The answer is complex and needs a proper writeup, but I figured I'd let you all know not to potentially waste your time.
I'll update this thread sometime hopefully soon  :D

The problem:
London Seirei Tanteidan is a game we are translating for the Playstation 1.
It uses a bizarre method for many of its graphics. While we have pinpointed (and edited!) most of the typical graphics on the disc like your everyday 4bpp/8bpp TIM images, some backgrounds of the game are stored in a bitstream format which seems to be somewhat documented, but I still have trouble understanding how to work with it or if there are any tools for working with them.

When the first chapter of the game comes to a close, a title card is drawn over the scene with a fade-in effect. See this video in its entirety: (video link)
The image is not drawn into VRAM and glued over the framebuffers like a typical image, but instead pushed in straight away as 16x118 and 16x122 slices with the CpuToVram command.

Looking into RAM at that point, the slices indeed do exist there. They can be visualised with Tile Molester by dicking around with the width settings a bit.

Here's the graphics in isolation:

Now, usually when dealing with any kind of graphics data, compressed or not, my gut instinct is to either search for the bytes on-disc or look into the debugger and see where the data comes from,  figure out the origin, step through the routine and learn the compression. In this case, though, these small steps can't be taken because the process of the graphics transforming from their compressed state into the framebuffer is nearly instantaneous because it's a bitstream.
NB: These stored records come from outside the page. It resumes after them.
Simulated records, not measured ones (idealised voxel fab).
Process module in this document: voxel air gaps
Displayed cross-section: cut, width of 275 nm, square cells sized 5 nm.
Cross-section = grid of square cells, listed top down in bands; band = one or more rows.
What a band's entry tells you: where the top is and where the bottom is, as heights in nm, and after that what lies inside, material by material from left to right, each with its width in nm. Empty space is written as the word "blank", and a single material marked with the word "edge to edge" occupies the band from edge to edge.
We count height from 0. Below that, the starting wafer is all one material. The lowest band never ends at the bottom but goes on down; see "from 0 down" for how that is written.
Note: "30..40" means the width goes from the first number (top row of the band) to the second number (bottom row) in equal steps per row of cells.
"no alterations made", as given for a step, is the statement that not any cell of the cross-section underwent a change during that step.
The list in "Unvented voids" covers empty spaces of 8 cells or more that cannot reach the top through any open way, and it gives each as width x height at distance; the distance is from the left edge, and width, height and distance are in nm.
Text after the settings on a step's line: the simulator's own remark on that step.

I have pinpointed the exact origin of the data. It is in the file called SM.. You can download a copy of the file here.

The file begins with a header listing of 538 items, 16 bytes each.
The later parts of an entry are not important here, but the first 4 bytes are, so I've converted them to little endian 64-bit form for readability's sake:
00000005 6F 01 21 01 00 05 80 03 80 80 80 00
00000096 6F 01 21 01 00 05 80 03 50 50 87 00
00000127 7D 02 21 01 60 04 00 03 80 80 80 00
000001C7 7D 02 11 01 60 04 00 03 50 50 87 00
00000257 68 01 11 01 0D 04 44 02 80 80 80 00
000002D1 68 01 11 01 0D 04 44 02 50 50 87 00
0000034B 30 01 21 01 E0 01 00 02 80 80 80 00
0000EBA3 68 01 00 01 60 04 00 03 80 80 80 00
0000EC0C 28 01 00 01 20 03 00 01 80 80 80 00
0000EC35 30 01 00 01 58 02 5E 01 80 80 80 00
0000EC66 10 01 00 01 80 02 E0 01 80 80 80 00

The 0000EC35 is the pointer to the intermission title's data, and the true address is the value shifted left 11 times; 0000EC35 << 11 = 761A800.
I have confirmed this is the correct address by editing the entry to something else and having the scene in-game display some other, irrelevant backgrounds instead of the title card. Below I have replaced the
35 EC 00 00 30 01 00 01 58 02 5E 01 80 80 80 00
66 EC 00 00 10 01 00 01 80 02 E0 01 80 80 80 00
which is the entry immediately after it. The result is as follows (video link)
It is evident that the data at 0000EC66 (or 0x7633000, to be exact) is the image used for the ending.

Going to the address 0x761A800 in the file will present us with this data:

I've highlighted the first eight bytes because they're irrelevant(?) right now. Instead, pay attention to the bytes after that:
A0 06 00 38 01 00 03 00

That is a tell-tale sign of this being a bitstream, as explained not only in the nocash docs here.
QuoteBS v1/v2/v3 header
  000h 2    MDEC Size/4 (after huffman decompression) (rounded to 80h/4 bytes)
  002h 2    File ID (3800h)
  004h 2    Quantization step/factor (0000h..003Fh, for MDEC "DCT.bit10-15")
  006h 2    Version (1, 2, or 3) (2 is most common)
  008h ...  Huffman compressed data blocks (Cr,Cb,Y1,Y2,Y3,Y4, Cr,Cb,Y1,Y2..)

This makes a ton of sense - not only does the File ID look right, the quantization step and version (version 3 in this case) match. I would've expected a some sort of a PSX Bitstream reader/writer to exist, but I can't find anything that really helps. The only things that gave me hope were:
· BS2PNG, which only appears to support version 2 bitstreams. Even so, it would only be a decoder, not an encoder.
· This github gist by cyxx where they masterfully decode the Heart of Darkness bitstreams and provide important context with images and code snippets, but unfortunately the game uses version 2 bitstreams and ultimately is only a decode process too. It does make use of ffmpeg, which in my mind could be helpful for encoding too but I am not an expert on the subject so I can't really say.
· psxavenc which does seem to support bitstreams, but only for v2.
· PSXpress, which does support version 3, but I do not understand how to work with it at all for either decoding or encoding, and I am unable to even compile anything related to it.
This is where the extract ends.